Paper No. 5
Presentation Time: 2:30 PM

THE REMARKABLE POTENTIAL OF THE HISTORIC HAILE GOLD MINE (Invited Presentation)


MORRIS, Jack H., 4031 South Cove Lane, Belmont, NC 28012, jackhmorris@yahoo.com

For 185 years, the Haile Gold Mine has sought to tap the potential of the richest known gold deposit in the South. Today, that potential is driving an all-out effort to see if gold mining can once again be a meaningful contributor to the Southern economy.

Since gold was discovered on Benjamin Haile’s plantation in South Carolina in 1827, the allure of treasure hidden within the folds of the Carolina Slate Belt has enticed miners from the most primitive to masters of their trade. The mine has had numerous owners, was destroyed by Sherman’s troops in 1865, and has had four separate periods of sustained production. Departing teams have often felt that they were leaving the best behind, while new comers, arriving after breaks of 20 to 25 years, have believed that with higher prices and new technology, the potential is theirs for the taking. Importantly, the Haile’s potential has always ranked as superior to that of other prospects in the Piedmont.

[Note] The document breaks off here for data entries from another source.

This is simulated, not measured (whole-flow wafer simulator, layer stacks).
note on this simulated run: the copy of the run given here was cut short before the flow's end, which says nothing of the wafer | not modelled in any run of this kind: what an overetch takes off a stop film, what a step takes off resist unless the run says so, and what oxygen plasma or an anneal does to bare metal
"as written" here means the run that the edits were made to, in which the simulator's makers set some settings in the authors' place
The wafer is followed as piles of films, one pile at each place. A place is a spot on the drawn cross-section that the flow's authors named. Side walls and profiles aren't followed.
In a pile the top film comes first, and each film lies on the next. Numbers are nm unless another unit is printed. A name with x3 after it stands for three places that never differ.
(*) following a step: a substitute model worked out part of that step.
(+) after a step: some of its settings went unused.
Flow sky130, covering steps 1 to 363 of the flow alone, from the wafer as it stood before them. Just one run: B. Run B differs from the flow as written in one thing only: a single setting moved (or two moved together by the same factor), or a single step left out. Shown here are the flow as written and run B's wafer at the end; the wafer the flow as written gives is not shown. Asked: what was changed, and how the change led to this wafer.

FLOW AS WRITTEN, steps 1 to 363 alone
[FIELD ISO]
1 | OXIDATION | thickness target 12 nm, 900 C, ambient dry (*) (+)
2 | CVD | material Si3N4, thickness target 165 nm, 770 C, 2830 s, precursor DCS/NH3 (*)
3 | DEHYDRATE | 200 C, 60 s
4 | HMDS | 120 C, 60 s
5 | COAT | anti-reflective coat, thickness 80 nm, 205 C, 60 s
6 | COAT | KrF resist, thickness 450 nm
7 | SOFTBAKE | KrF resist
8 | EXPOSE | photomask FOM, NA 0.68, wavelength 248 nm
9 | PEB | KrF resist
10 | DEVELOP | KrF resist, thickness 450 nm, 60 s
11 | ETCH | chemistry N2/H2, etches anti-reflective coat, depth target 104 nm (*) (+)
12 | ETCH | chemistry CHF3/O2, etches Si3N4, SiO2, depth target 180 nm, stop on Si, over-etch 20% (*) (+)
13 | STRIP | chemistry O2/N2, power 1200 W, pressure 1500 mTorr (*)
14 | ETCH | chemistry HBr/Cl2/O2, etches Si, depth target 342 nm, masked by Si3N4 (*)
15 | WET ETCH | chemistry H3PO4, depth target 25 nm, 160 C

The Ridgeway Mine, also in South Carolina (and inspired by the Haile), mined 1.5 million ounces of gold between 1988 and 1999. Until then, the Haile’s output of 368,000 ounces topped all Southern gold mines and with 4 million ounces of measured and indicated resources and an ore body that is open along strike as well as at depth, it could soon regain that title.

Like most Southern gold mines, surface oxide ores had been depleted by the time of the Civil War. It wasn’t until 1880 that a German engineer who perfected a chlorination process for treating refractory ore found a key to unlock the value. Start-up operations using milling and cyanide extraction in the 1930s and heap leaching in the 1980s never had enough cash to develop the mine’s known potential.

Today, Romarco Minerals of Canada, with a new geologic model and $650 million to invest, is increasing the scope and scale of the Haile. The mine will employ 850 people and utilize the most advanced technology and environmental safeguards, including fine grinding, carbon-in-leach recovery and double containment of cyanide at each step in the process. There is no heap leaching. Development, however, awaits a prolonged environmental review by the U.S. Army Corps of Engineers, the outcome of which will largely determine whether gold mining has a future in the South.